1 matches bool, 2 matches long

[Andrei Alexandrescu]

On 4/28/13 4:40 AM, Walter Bright wrote:
> On 4/27/2013 9:38 PM, kenji hara wrote:
>> On the other hand, D looks like having *special rule* of 0 and 1
>> literal for
>> boolean type. Even if the underlying rule is sane (partial ordering
>> rule and
>> VRP), the combination makes weird behavior.
>
> Again, whether it is "weird" or not comes from your perspective. From
> mine, a bool is a 1 bit integer. There is nothing weird about its
> behavior - it behaves just like all the other integer types.

Let me start by saying that I agree with the view that this isn't a 
large or important issue; also, as language proponents with a lot of 
things to look at and work on, it seems inefficient to develop the 
language from one strident argument to another regardless of their true 
weight.

That being said, I don't think Walter is framing the problem correctly. 
The advantage of his approach is simplicity: bool is to the extent 
possible a 1-bit integer (with particularities stemming from its small 
size). (I presume it's an unsigned type btw.) That makes a lot of rules 
that apply to integers also apply automatically to bool. There remain a 
few peculiarities that have been mentioned:

1. The relationship between sizeof(bool), the cardinality of Boolean 
values, .min and .max etc are unlike that for integers.

2. Conversion rules from other integrals to bool (0 is preserved, 
nonzero is converted to 1) are different than among non-bool integrals 
(truncation etc).

3. A variety of operators (such as += or *=) are not allowed for bool.

These distinctions (probably there are a few subtler ones) and their 
consequences erode the simplicity advantage. Any serious argument based 
on simplicity should acknowledge that.

The larger issue here goes back to good type system design. At the 
highest level, a type system aspires to: (a) allow sensible and 
interesting programs to be written easily; and (b) disallow non-sensible 
or uninteresting programs from being written. Real type systems 
inevitably allow at least a few uninteresting programs to be written, 
and fail to allow some interesting programs. The art is in minimizing 
the size of these sets.

 From that perspective, bool, as a first-class built-in type, fares 
rather poorly. It allows a variety of nonsensical programs to pass 
typechecking. For example, bool is allowed as the denominator in a 
division or reminder operation. There is no meaningful program that 
could use such an allowance: the computation is either trivial if the 
bool is true, or stuck if it's false.

Then there is a gray area, such as multiplying an integer by a bool; 
arguably "a * b" is a shortcut for "if (!b) a = 0;" or "b ? a : 0" or "a 
* (b ? 1 : 0)" if b is a boolean. One might argue this is occasionally 
useful.

Then there is a firmer area of cooperation between bool and other 
numerics, e.g. a[0 .. a.length - b], where b is a bool. I'm seeing these 
in code now and then and I occasionally write them. I personally find 
code that needs to use a[0 .. a.length - (b ? 1 : 0)] rather pedestrian, 
but not unbearably so.

Tightening the behavior of bool to disallow nonsensical programs is 
arguably a good thing to do. Arguing against it would need to explain 
e.g. why operations such as "b1 *= b2" (with b1 and b2 of type bool) 
were deemed undesirable but "b1 / b2" was not.

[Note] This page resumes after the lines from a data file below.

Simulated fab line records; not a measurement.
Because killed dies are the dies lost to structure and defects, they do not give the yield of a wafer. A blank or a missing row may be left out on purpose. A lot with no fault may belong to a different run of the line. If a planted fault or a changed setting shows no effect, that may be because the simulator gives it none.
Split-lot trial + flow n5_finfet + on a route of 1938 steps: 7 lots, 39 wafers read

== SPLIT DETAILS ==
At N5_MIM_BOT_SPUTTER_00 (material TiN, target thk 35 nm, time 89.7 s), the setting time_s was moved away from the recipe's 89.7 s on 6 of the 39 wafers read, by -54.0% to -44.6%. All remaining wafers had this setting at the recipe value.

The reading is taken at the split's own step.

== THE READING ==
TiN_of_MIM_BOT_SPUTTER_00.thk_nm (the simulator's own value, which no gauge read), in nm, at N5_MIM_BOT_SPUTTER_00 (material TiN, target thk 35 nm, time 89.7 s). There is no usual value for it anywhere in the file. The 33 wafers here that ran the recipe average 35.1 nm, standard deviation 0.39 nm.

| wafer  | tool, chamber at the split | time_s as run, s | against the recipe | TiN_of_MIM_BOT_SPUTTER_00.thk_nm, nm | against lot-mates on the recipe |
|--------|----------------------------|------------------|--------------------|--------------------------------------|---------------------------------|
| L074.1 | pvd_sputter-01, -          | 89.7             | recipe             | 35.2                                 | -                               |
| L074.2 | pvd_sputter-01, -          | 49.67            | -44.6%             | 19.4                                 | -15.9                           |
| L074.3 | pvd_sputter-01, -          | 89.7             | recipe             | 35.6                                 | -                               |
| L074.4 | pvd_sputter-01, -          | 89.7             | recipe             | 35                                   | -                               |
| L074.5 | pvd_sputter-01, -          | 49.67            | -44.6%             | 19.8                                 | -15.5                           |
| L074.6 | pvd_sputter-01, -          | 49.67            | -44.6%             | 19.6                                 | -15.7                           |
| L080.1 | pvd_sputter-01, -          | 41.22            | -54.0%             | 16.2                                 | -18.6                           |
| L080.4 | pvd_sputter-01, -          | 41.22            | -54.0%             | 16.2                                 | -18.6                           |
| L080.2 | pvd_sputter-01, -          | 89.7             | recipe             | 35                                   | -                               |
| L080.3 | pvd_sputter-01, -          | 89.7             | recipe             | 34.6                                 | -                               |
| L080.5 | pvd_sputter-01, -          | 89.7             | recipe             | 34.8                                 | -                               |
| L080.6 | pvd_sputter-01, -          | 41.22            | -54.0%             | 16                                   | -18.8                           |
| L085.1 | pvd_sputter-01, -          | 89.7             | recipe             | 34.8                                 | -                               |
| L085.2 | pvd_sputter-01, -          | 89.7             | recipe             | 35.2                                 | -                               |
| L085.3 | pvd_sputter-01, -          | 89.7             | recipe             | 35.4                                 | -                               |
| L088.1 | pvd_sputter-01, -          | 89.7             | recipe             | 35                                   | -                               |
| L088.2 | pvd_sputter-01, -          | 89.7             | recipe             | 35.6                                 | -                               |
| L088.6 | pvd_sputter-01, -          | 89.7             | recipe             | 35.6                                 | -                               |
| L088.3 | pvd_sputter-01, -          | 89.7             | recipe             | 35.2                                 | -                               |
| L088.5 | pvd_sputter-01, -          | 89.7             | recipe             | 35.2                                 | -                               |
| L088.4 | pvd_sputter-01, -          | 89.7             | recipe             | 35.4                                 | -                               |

If enough differences accumulate to make bool quite a different type 
from a regular integral, then the matter of overloading with long, 
conversion from literals 1 and 0 etc. may be reopened. Even then, it 
would be a difficult decision.

Finally, I felt compelled to add a larger point. This:

> It's like designing a house with a fixed footprint. You can make the
> kitchen larger and the bathroom smaller, or vice versa, but you can't
> make them both bigger.

This is a terrible mental pattern to put oneself in. Design problems 
often seem - or can be framed - as such, and the zero-sum-game pattern 
offers a cheap argument for denying further consideration.

We've been stuck in many problems that looked that way, and the first 
step is to systematically destroy that pattern from the minds of 
everyone involved. We've been quite successful at that a few times: 
template constraints, integral conversions and VRP, cascaded comparisons 
"a < b < c", ordering comparisons between signed and unsigned integrals, 
and more. They all seemed to be zero-sum design problems to which no 
approach was better than others; once that was removed and ingenuity was 
allowed to say its word, solutions that had escaped scrutiny came on the 
table. From the perspective of the zero-sum game, those are nothing 
short of miraculous.


Andrei